The kinetic studies were performed on a flash photolysis unit of known design ENREF-7 [26]. The photolytic source was an IFP 5000-2 lamp (RadioTekhIndustriya, Russia); the maximum pulse energy was 400 J at U = 5 kV and C = 32 μF; ~90% of light energy is emitted in 50 μs. The spectrophotometric part of the unit consisted of a probing source of continuous radiation—a DKSSh-150 xenon lamp (Zapadpribor, Russia) with a system of quartz lenses and diaphragms for forming a probing beam; an MDR-4 monochromator (TD Labor, Russia); an FEU-97 photomultiplier (Zapadpribor, Russia); and an S9-8 storage oscilloscope (Kalibr plant, Minsk, Belarus). This unit also had a device for computer processing of the pulse signal. The signal from the photomultiplier is amplified after preliminary compensation of the DC component and fed to the input of the digital oscilloscope operating in a standby mode. The oscilloscope allows storage of a signal (2048 points) with a minimum time resolution of 50 ns and voltage resolution of 256 levels. The signal was digitized via the GPIB interface (IEEE-488, GPIB). The kinetic curves were processed by nonlinear regression analysis. The error in determining the rate constants was no more than 10%. The reactor was a thermostatted quartz cell with an optical length l = 10 cm and inner diameter of ~1 cm. The optical spectra of the para-substituted phenyl azides Ia–Ic studied by us have some features that are similar to those of the spectra of other phenyl azides [27]: the main maximum at 250–260 nm (log ε ≥ 4) and a wide shoulder at 280–300 nm (log ε ≥ 3), which attenuates near ~360–380 nm. Flash photolysis of aryl azide solutions in acetonitrile was performed with filtered light (UFS-2 light filter, transmission range λ = 270–380 nm). The initial concentration of azides was (1–2) × 10^–4 M. To reduce the rate of decomposition of azides under the action of the probing beam, the region of their absorption was cut out with a CC-15 light filter, transmitting light in the wavelength range 300–520 nm, and the probing lamp was covered with a special shutter when preparing the measurement. It was shown by idle experiments that at the indicated concentrations of ArN₃, the decomposition of azide is insignificant within the time of experiment (a few seconds) and does not introduce errors in the results. The activation parameters of the reaction were determined in the temperature range 277–333 K.

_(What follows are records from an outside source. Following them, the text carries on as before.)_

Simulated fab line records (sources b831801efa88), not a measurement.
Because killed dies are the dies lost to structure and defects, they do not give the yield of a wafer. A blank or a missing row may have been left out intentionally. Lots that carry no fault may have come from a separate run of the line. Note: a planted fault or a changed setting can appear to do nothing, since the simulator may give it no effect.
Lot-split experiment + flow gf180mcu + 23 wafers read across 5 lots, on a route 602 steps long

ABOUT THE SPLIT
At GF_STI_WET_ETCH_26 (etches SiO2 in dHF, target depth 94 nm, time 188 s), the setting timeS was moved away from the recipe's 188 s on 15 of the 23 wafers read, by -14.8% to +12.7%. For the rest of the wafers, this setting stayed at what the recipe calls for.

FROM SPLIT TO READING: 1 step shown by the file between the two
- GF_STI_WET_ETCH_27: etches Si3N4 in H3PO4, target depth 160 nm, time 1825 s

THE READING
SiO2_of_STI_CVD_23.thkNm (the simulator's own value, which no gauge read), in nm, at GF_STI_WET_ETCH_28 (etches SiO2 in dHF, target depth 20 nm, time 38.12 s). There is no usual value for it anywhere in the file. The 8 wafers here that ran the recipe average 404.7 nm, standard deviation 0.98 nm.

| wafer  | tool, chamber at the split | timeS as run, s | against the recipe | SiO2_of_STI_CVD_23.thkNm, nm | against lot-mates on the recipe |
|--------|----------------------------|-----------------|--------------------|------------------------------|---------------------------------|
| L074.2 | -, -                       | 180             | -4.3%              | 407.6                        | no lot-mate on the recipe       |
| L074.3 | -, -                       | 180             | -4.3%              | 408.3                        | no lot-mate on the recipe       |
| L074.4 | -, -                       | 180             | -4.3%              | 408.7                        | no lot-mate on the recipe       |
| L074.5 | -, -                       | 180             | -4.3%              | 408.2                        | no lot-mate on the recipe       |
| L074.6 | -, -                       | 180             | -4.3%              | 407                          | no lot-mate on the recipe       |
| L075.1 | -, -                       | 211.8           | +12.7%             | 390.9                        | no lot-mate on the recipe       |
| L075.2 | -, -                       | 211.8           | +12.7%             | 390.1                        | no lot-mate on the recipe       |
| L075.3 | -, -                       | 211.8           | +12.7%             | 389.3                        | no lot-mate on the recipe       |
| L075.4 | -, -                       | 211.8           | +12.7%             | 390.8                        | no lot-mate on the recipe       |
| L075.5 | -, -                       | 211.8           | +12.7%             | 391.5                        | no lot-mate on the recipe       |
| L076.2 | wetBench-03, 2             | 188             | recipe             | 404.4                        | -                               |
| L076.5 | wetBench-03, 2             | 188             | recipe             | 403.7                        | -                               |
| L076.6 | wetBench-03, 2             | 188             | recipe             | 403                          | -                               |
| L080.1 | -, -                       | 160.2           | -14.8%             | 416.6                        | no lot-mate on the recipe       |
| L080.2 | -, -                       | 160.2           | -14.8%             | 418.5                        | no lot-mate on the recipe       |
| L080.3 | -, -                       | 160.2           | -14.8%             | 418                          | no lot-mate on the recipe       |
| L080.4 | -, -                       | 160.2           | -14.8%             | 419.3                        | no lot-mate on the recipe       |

All DFT calculations were performed using the M06L density functional [28] and the 6-311 + G(d,p) split-valence triple zeta basis set [29, 30]. It was shown [17] that this level of theory adequately reproduces the geometrical structure of aromatic nitroso oxides, their equilibrium and nonequilibrium energy parameters, and the vibrational spectra of ArNOO. The quantum chemical calculations were performed on the cluster supercomputer of the Ufa Institute of Chemistry, Ural Federal Research Center, Russian Academy of Sciences, using the Gaussian 09, Revision C.1 software package [31].

RESULTS AND DISCUSSION

Flash photolysis of the acetonitrile solutions of azides Ia–Ic in the presence of atmospheric oxygen produces the cis and trans isomers of the corresponding nitroso oxides IIa–IIc, whose optical absorption spectra are recorded in the wavelength range 380–500 nm. The observed signal decreases to some constant value within a few seconds (Fig. 1). In the range of spectral wavelengths in which light is absorbed by both isomers, the kinetic curves of the decrease in optical density include the fast and slow sections (curve 1, Fig. 1): they correspond to the decay of both forms of ArNOO, which differ in reactivity, and are well described by the five-parameter biexponential equation (1):

$$\Delta A = {{A}_{\infty }} + A_{0}^{{{\text{cis}}}}{{e}^{{ - {{k}_{{{\text{cis}}}}}t}}} + A_{0}^{{{\text{trans}}}}{{e}^{{ - {{k}_{{{\text{trans}}}}}t}}},$$

(1)

where k_cis and k_trans are the effective rate constants of the monomolecular decay of cis- and trans-nitroso oxide, respectively; A_∞ is the optical density at the end of the reaction including the formation of reaction products. In the long-wave region of the given spectral range, the kinetic curves consist only of the slow component of Eq. (1) (curve 2, Fig. 1). In this region, the optical absorption of the cis isomer is negligible. Thus, the kinetic curves correspond to the decay of only the trans isomer and are well described by the first-order kinetic equation:

$$\Delta A - {{A}_{\infty }} = A_{0}^{{{\text{trans}}}}{{e}^{{ - {{k}_{{{\text{trans}}}}}t}}}.$$

(2)

Fig. 1.

Typical kinetic curves of the decrease in the differential optical density of the solution of Ic ([Ic]₀ = 2 × 10^–4 M) after irradiation with light from a flash lamp, recorded at wavelengths of (1) 380 and (2) 460 nm and their approximation (solid lines) by Eqs. (1) and (2), respectively; T = 295 K, acetonitrile. Below are the deviations of the approximating function from the experimental values of the optical density R for both kinetic curves.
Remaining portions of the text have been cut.